"Ridiculously easy" is a very relative term. "Getting started" is just that. Writing robust extensions in C requires very careful attention to things like reference counting, memory allocation/freeing, and error handling. Cython does much of that for you.
A non-unicode string in Cython is either a Python str object, or it's an array of char, as in C. What Cython-specific documentation do you think that you need?
I recommend that you try Cython for yourself. BUT before you do that, I strongly recommend that you examine your Python code for inefficiencies. Sometimes you can get big speedups ridiculously easily.
For example, compressing runs of space characters ... using
re.sub(' +', ' ', s) # one space in pattern
means that in the presumably not uncommon case where a run has a length of 1, it will be replacing a space with a space. If all the runs have length 1, it will create a new replacement string when it could easily just increment (or not decrement, or whatever) the reference count of the input string and pass that back.

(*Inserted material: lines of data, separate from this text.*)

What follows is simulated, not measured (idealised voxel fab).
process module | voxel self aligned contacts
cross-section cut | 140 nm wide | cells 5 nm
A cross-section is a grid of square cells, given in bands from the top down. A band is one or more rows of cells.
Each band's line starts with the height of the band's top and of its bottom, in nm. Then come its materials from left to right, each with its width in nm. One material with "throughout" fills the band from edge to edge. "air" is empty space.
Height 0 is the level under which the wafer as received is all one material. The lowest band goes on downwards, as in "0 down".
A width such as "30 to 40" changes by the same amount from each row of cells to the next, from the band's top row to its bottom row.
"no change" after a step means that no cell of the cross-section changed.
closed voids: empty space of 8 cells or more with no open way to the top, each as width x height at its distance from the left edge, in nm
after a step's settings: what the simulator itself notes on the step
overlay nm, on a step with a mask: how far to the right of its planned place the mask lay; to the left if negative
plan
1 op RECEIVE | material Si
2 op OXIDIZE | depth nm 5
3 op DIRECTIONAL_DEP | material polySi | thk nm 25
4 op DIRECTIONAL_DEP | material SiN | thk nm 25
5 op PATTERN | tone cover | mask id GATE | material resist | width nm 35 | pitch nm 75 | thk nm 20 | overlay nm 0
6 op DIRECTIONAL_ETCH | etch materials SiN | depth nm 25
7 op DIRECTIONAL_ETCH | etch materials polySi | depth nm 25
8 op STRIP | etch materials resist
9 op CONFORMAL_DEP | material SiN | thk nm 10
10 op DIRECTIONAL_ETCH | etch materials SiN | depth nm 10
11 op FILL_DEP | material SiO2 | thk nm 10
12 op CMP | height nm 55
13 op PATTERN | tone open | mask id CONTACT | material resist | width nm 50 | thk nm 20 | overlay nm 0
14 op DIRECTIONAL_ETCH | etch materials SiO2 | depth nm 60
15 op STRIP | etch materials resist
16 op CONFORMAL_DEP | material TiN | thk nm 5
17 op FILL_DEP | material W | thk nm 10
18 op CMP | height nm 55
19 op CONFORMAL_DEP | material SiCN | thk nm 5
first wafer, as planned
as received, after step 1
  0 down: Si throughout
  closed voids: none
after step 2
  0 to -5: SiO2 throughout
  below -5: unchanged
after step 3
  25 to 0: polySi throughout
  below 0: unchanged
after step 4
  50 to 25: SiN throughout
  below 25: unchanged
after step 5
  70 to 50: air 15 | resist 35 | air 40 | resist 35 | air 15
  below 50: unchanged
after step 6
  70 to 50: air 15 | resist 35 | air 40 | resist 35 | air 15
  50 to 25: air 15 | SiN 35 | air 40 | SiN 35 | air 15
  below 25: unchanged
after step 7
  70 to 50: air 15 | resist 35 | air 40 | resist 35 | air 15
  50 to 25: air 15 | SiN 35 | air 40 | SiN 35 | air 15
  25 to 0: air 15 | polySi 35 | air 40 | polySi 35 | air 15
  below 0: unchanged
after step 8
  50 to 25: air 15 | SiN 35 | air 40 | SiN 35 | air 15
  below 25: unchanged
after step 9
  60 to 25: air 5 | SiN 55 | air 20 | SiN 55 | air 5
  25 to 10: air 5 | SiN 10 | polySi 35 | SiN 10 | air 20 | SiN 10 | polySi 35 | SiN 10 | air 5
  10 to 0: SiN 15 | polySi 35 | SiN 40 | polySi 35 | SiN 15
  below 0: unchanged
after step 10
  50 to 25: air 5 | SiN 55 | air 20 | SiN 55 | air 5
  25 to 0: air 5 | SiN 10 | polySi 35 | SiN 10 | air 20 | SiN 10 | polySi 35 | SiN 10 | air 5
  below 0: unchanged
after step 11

re.sub(' +', ' ', s) # two spaces in pattern
produces exactly the same results and may run faster ... let's see:
All runs length 1: It runs at 3.4 times the speed. Not shown: the longer the input string, the better it gets.
\python26\python -mtimeit -s"s='now is the winter of our discontent'; import re; x = re.compile(' +').sub" "x(' ', s)"
100000 loops, best of 3: 8.26 usec per loop
\python26\python -mtimeit -s"s='now is the winter of our discontent'; import re; x = re.compile(' +').sub" "x(' ', s)"
100000 loops, best of 3: 2.41 usec per loop
With one run having length 2, the speed ratio is 2.5. With all runs having length 2, the speed ratio is 1.2. All things considered, not a bad return on an investment of 1 keystroke.